Putin: “Let go of old phobias in international relations”
Eisenhower: “All peoples come to live together in a peace”
Re-reporting, editing by Carolyn Bennett
Today a billion people across the world suffer hunger or
famine yet the U.S. and its allies instead of relieving suffering create it
with regressive policies and incessant violence.
Instead of taking the best of practices and policies from
the past and pushing progressively forward, in the best way, the United States
trends backward in domestic affairs and global relations.
The 34th U.S. president, Dwight David Eisenhower said:
Every gun that is made, every
warship launched, every rocket fired signifies, in the final sense, a theft
from those who hunger and are not fed, those who are cold and are not clothed.
. . .
We pay for a single fighter plane
with a half million bushels of wheat.
We pay for a single destroyer with
new homes that could have housed [thousands, millions].
State of the U. S. Union: Education breakdown
When
you look at the [various foundations] it's clear that there is a very explicit
agenda driven by a lot of very wealthy people often from the hedge fund and
tech industries …there is probably a lot of good intent but also a very narrow
worldview. ─
Queens College Sociology Professor
Robin Rogers
The drive to privatize public schools is not confined to
Chicago, where teachers today are on strike. It is happening across the United
States. Once a Republican policy, privatization, the further breakdown, of U.S.
education is now promoted by Democrats up to and including the current U.S. president.
The takeover
Education involves big tax dollars and billionaire philanthropist groups, such
as the Bill and Melinda Gates Foundation, are cashing in to run schools “more
like businesses.”
While government instead of doing its job is promoting the general welfare, it stands
on the sidelines while cash rich entities pour money into Hollywood films that demonize
the profession of teaching, teachers and their unions.
Foreign relations breakdown
Russian Federation President Vladimir Putin in an interview last
week suggested we, those who govern and are governed, those who run for public office,
must stop “[allowing] ourselves to be dominated by our old phobias and outdated
perceptions of international relations…” We must at last, “Let them go,” Putin
said.
But the shortsightedness of this era’s inordinately powerful
and mendacious media-government-corporate-NGO-religious cabal has a choke hold on
progress.
In the arena of foreign relations, Putin said, “Scholars and
experts understand that a unilateral solution will not enhance global stability.”
The offensiveness of threat and aggression yields heightened defensive and further
entrenchment of a regressive race to obtain and maintain arms.
Together with weak and war-hungry head of state are military
lobbies and old-guard, belligerent departments of state and defense.
Among powerful nations, Putin said, “We need to accept as an
axiom that ‘yes, we are reliable partners and allies for each other.’
Let’s imagine for a second [that] we
have the solution – that means that from now on we jointly assess missile
threats and control this defense system together.
|
Vladimir Putin |
This is a highly sensitive area of
national defense [and] I am not sure our partners are ready for this kind of
cooperation.
Act and rhetoric of aggression (domestic and foreign)

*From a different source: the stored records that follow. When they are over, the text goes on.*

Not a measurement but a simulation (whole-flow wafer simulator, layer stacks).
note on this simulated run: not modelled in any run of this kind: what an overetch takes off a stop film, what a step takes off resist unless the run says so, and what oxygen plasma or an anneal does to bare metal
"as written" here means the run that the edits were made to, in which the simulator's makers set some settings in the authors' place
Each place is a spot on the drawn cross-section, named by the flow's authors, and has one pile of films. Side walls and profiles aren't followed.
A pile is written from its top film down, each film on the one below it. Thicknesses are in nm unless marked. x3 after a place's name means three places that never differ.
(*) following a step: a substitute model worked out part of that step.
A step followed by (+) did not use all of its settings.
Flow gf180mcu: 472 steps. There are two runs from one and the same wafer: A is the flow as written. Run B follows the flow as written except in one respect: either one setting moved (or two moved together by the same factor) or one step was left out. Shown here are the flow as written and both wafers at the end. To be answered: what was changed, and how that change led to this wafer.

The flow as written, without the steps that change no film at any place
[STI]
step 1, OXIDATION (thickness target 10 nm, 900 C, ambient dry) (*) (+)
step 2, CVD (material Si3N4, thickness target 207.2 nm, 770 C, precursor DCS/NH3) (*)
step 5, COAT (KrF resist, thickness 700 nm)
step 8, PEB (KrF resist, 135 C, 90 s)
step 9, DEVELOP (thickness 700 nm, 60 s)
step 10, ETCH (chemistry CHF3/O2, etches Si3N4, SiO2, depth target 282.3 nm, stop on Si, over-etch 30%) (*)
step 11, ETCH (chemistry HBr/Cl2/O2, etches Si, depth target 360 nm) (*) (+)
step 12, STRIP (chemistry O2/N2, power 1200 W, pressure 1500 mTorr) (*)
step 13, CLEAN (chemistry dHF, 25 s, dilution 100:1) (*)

Politicians’ rhetoric also contributes to backwardness. The idea put forward in the international area
that Russia is the “number one geopolitical foe,” an unfriendly “character on
the world stage”; declaring a nation self-evidently, without evidence, “An
enemy a priori” is in effect, Putin said, “the same as using nationalism and
segregation as tools of U.S. domestic policy.”
The author and president of the Public Banking Institute, Ellen
Brown, wrote last year in a Global Research article:
Every
year since World War II, the United States has been at war somewhere. [Some have
said] that if we didn’t have a war to fight, we would have to create one just
to keep the war business going. We have a military empire of over 800 bases
around the world.…
And contrary to popular opinion, “The military actually
destroys jobs in the civilian economy,” Brown reported.
The
higher profits from cost-plus military manufacturing cause manufacturers to
abandon more competitive civilian endeavors; and the permanent war economy
takes engineers, capital and resources away from civilian production.
On this September 11, 2012, we are a country in regress, a
country in deterioration: continuing domestic and international relations breakdown.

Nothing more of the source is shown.